My play, Suppressed, explores a moment in the life of a twelve-year-old Horse Girl, Marcy McEwan, as she navigates her coming of age - and her reluctance to do so. She grapples with identity, self-confidence, and finding community; not knowing whether to conform or go against the grain. This play explores the cringy stage of childhood we all hope to repress or surgically remove from memory. The person we were and hope never to be again, but paradoxically cherish.
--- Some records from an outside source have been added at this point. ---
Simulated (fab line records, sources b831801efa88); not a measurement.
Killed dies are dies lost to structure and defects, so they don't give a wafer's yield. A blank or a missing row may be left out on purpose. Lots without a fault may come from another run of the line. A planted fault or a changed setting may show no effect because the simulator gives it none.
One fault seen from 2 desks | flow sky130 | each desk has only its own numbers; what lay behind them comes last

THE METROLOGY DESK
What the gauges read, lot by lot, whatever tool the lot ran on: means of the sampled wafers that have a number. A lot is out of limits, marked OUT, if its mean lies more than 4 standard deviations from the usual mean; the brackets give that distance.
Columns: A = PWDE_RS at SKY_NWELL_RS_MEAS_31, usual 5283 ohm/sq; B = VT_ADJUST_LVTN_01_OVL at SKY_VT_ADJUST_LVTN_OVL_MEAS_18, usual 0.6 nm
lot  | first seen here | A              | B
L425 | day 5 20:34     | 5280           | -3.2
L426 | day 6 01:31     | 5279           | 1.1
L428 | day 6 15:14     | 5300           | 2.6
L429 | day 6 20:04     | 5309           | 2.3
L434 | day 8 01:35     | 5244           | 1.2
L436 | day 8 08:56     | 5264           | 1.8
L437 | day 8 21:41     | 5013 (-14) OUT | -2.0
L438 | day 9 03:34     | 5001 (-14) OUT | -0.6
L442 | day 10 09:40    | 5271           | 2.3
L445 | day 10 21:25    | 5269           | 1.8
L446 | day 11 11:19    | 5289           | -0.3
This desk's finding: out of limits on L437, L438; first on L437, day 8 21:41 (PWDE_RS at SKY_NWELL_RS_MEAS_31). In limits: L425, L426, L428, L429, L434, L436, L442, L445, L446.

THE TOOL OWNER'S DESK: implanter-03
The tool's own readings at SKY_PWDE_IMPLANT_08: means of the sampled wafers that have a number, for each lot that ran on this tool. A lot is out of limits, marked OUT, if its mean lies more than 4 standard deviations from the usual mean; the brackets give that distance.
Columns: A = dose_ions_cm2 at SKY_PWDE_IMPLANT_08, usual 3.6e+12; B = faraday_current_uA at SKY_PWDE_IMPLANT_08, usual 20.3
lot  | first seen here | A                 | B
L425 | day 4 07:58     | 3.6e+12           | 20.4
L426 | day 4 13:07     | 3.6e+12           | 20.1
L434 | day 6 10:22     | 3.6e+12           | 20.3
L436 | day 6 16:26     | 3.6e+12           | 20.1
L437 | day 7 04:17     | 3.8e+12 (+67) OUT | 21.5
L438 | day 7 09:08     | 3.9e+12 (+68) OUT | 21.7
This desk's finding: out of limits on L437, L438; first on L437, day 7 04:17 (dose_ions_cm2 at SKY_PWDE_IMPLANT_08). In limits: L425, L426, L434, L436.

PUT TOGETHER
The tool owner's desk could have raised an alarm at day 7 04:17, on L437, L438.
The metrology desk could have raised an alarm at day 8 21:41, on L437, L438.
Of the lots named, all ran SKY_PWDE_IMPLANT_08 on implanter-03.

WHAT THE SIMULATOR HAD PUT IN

Suppressed dives into the cringy tween-aged stage of childhood we all hope to repress, or excise from memory: the person we were, and hope never to be again, but paradoxically cherish: personified best through a most poignant archetype, “The Horse Girl” and “Horse Girl Energy”. Horse Girl Energy (HGE) is unfathomable confidence in one’s ability to exist honestly - as our most authentic selves - in total ignorance of the world around us. Horse Girl Energy transcends the gender binary. Anyone can exude HGE. How do our expectations of people (particularly young people, femmes, Disabled people, etc., those who have found themselves amongst the “socially unacceptable”) restrict our empathy for personal experience? Who are we without superlatives - self-conferred or otherwise? Who is the Horse Girl we fear in life and in ourselves? Is there freedom on the path repressed?
Through this one-hander theatric extravaganza, we watch the journey of our tragic hero engage with all things Cringe from seventh-grade school presentations to the ergonomics of sharing a sleeping bag to the full fledge "horseification". I worked on and developed Suppressed throughout my final semester of my undergrad, with the excellent guidance and keen eye of Paula Wing.